In early September 1939 a saloon car fitted up with recording equipment was loaded onto a cross-Channel steamer at Dover. It was driven down to Paris where it was hidden in an underground garage. Just for weeks later the BBC's young news reporter Richard Dimbleby arrived in the capital to pick up the car. This was the start of frontline war reporting for which the Corporation would be justifiably commended.
In the event during this Phoney War period Dimbleby became bored with what he saw as a lack of action and asked to be reassigned to the Middle East. It fell to his colleague Charles Gardner to witness the air battles over France in the summer of 1940.
Despite some memorable reports from the front-line the BBC was frustrated with the access it was being given in preference to newspaper reporters; whilst at the same time there were internal frustrations within the BBC that it had failed to build up a corps of war correspondents. The turning point came in the Spring of 1943 with the invasion of Oxfordshire. In fact it was a six day mock invasion in an exercise code-named Spartan. The BBC was allowed to cover it with "a view to persuading the services that radio reporters could play a valuable role on the battlefield". To overcome censorship issues correspondents developed a style that evoked the atmosphere of the front-line, providing the colour and human interest without the detail that would worry the censor such as locations and troop numbers. The recorded despatches (which were never of course broadcast) helped convince Sir Bernard Paget, commander-in-chief of Home Forces to allow the BBC greater access. This allowed producers to finalise their plans for the establishment of the War Reporting Unit which would go on to be so crucial in the nightly War Report programmes that started after D-Day in 1944.

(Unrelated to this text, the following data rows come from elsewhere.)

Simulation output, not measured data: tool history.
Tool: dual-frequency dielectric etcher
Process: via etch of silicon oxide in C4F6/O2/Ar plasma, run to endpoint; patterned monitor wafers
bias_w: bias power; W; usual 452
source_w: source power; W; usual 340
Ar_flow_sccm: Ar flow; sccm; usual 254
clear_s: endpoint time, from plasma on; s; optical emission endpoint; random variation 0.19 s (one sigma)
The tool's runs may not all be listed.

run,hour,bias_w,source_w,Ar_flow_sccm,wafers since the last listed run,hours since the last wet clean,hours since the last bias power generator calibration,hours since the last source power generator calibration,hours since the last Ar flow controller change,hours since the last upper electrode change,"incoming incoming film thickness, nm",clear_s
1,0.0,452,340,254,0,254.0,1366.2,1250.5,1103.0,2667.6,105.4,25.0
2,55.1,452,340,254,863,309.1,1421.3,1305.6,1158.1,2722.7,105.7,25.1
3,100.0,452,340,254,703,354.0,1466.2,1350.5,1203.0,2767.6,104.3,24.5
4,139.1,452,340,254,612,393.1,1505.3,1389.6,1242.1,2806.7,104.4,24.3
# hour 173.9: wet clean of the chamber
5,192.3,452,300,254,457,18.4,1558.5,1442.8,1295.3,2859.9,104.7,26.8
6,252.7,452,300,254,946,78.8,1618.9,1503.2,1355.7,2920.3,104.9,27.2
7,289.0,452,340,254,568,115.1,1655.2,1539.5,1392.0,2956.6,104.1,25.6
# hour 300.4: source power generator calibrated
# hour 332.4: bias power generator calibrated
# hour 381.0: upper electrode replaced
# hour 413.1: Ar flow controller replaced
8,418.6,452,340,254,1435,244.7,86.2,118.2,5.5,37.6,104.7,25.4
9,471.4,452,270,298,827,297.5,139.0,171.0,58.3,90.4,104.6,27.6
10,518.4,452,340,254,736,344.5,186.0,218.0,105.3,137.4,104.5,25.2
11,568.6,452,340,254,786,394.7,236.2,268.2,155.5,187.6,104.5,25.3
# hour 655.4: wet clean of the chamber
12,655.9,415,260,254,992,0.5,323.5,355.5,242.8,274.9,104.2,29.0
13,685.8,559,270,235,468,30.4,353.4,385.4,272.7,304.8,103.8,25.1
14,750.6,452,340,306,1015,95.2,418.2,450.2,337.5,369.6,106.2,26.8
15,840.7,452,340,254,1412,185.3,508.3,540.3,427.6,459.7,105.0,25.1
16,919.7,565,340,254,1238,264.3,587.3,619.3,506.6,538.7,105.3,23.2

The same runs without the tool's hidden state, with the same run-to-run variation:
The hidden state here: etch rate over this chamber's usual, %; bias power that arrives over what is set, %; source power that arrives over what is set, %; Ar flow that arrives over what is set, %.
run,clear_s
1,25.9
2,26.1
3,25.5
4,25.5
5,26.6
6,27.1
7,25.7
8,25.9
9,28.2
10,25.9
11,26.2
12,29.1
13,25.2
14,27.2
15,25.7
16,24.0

In this programme, the fourth in the series How Radio Won the War titled At Last, Something to Cheer About looks at how the BBC's war reporting changed in the final phases of the war. Narrated by Robert Powell it includes contributions from the always interesting Frank Gillard and Sir Bernard Ingham, who, you won't be surprised to hear, mentions Thatcher and the Falklands.
How Radio Won the War was first broadcast on BBC Radio 5 live on 9 July 1995.
This is the second in a series of four blog posts marking the 75th anniversary of VE day.